Earlier this year I suggested to a small group of criminal defense lawyers that the trial by jury system was past its use by date. While the response was generally unprintable, the sentiment was clear – hands off!
But yesterday Nick Cowdrey, the New South Wales DPP and NSW Deputy Police Commissioner Nick Kaldas, who are both attending a criminal law talk fest in Sydney, also raised the spectre of whether or not juries in the modern age are up to the task.
Mr. Kaldas told the international criminal law meeting, “There’s an enormous amount of material for a normal person to try and absorb, analyze in their minds, and understand what that means for the prosecution. It’s that sort of matter at the moment which we think juries may well struggle with, and it’s something for us to think about.” Mr. Cowdrey said he too had heard similar arguments raised by his colleagues both in Australia and overseas.
Are they right? They may be, simply because the sophistication of crimes such as money laundering, drug trafficking and other similar offences are such that it requires a trained forensic mind to get one’s head around them. And many of the laws that govern the criminal law these days are complex and uncertain even for judges and lawyers.
However, even if a serious case for abolition of trial by jury is not on the cards, Australia desperately needs to reform the current system.
We need to head down the American path and allow for background checks and questioning of jurors. When defence and prosecution lawyers are deciding who should be on a jury in a criminal trial they have zilch information on that person. They have no idea that, for example in a trial involving accused of African or Asian descent, that person might be a member of a racist white supremacist movement, or that the individual often makes racist remarks to his or her friends and relatives.
They have no idea if the prospective juror might have had someone in their family raped, murdered or assaulted, and the juror sees his or her opportunity to exact revenge by being on a jury a convicting a person charged with a crime along those lines.
The law should allow for defence and prosecution to engage jury consultants so that appropriate background checks can be made. And jurors should be able to be cross examined by both defence and prosecution on their views on relevant matters, or on matters pertaining to their background which might make it difficult for them to be objective about the evidence in a case.
The selection of juries needs to be made more transparent. If it is, that might assist those who argue vehemently for its retention.
Fetch your first 12 weeks for $12
Here at Crikey, we saw a mighty surge in subscribers throughout 2020. Your support has been nothing short of amazing — we couldn’t have got through this year like no other without you, our readers.
If you haven’t joined us yet, fetch your first 12 weeks for $12 and start 2021 with the journalism you need to navigate whatever lies ahead.
Peter Fray
Editor-in-chief of Crikey
Leave a comment
Pat, jurors are chosen at random from a ballot box. About 40 people sit in the court room and 12 of their names are called at random by the associate taking names from the box.

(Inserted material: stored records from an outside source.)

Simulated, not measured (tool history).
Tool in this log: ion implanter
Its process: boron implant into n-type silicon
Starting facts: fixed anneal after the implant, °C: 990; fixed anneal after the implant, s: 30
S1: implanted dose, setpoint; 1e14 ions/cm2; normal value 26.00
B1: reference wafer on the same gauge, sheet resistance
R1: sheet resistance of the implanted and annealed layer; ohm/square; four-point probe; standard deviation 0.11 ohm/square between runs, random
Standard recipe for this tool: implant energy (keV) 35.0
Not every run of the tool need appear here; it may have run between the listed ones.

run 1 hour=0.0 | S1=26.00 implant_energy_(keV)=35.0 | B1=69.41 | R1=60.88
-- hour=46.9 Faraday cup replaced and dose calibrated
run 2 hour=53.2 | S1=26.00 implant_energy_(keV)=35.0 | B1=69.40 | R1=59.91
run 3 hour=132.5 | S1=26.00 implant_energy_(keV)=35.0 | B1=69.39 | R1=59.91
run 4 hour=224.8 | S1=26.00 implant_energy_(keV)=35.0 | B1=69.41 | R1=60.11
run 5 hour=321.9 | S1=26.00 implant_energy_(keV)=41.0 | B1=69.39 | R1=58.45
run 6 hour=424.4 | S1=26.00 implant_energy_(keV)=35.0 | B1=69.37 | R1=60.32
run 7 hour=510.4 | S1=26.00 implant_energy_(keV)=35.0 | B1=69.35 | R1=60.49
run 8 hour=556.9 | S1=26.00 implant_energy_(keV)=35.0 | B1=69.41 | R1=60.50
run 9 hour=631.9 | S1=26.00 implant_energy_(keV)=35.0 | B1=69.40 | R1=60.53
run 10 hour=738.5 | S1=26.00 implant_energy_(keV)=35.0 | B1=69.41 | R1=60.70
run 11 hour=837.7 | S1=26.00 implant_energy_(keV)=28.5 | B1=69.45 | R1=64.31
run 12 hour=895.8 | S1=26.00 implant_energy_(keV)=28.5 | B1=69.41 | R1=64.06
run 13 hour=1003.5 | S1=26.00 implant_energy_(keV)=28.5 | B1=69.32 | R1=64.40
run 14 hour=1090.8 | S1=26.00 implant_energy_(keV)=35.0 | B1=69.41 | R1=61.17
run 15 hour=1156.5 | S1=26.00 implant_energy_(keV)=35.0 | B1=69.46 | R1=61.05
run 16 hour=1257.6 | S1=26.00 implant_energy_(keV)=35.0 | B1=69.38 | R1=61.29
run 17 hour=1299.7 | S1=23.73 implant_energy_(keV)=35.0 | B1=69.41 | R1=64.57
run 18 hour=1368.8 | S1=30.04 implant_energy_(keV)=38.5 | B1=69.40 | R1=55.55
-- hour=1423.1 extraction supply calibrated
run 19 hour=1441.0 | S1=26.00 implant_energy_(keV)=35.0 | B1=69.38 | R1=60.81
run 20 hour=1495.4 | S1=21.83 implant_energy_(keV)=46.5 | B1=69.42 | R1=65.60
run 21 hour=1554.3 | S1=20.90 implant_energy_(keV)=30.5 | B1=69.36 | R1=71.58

The complexity of trials is no reason to abolish the jury system. The intelligence and collective wisdom of 12 people picked at random to serve on a jury is too often underestimated. So is the seriousness with which they (or most of them) take the task.
If jurors are being sent to sleep, that is the fault of the lawyers presenting their case. It is in their and their client’s (including the State) best interest to cut the crap and get to the point.
Given that jury duty is a significant hardship for many people (self employed for one), having a system that would allow a potential juror to escape duty by spleen venting at interview would ensure that juries were staffed by people too dumb to escape.
Re: Item 15. Greg Barnes “Crime too complex for trial by jury”: Bring on the debate Mr Barnes! The legal profession is such a conservative bunch, change is not something that happens very often. This issue (the relevance/usefulness/justice of juries) has circled my mind since day 1 of Law school, but I have found few among the profession even willing to discuss it.
One fundamental question is never answered. Jurors are supposed to be chosen at random. How is this done? Does the sheriff use a blindfold?
Mr Barnes, one point that the legal “profession” should heed is that, unlike most citizens, they are barred from becoming jurors. This “Us and them” mindset is behind the current practice whereby jurors are subjected to delays, mind-numbing inanities spoken by defence and prosecution, excessive off-topic so-called evidence and general time wasting and frustration.
As a two-time juror in lengthy trials, I have found it hard to stay awake, impossible to comprehend the summings-up. Worst, I have found it impossible to deal with some of the other jurors, who for example were much more interested in getting home to the kids or to the Thursday session at the pub and were thus unable to concentrate on the task at hand.
Perhaps what is needed is for juries to be selected truly from peers of the accused – educated to similar levels and from related disciplines in the case of fraud or professional issues.
I favour consideration of the inquisitorial systems instead of juries for matters such as fraud, because the main issue in determining guilt or innocence seems so often to rest firstly on an ability to understand the evidence.
This understanding is clearly not present in the populace at large and may require many years of training and experience.
Some kind of change is needed… the question becomes not IF chage is required, but WHAT and WHEN and HOW.
Time for a Law Reform Commission discussion apper?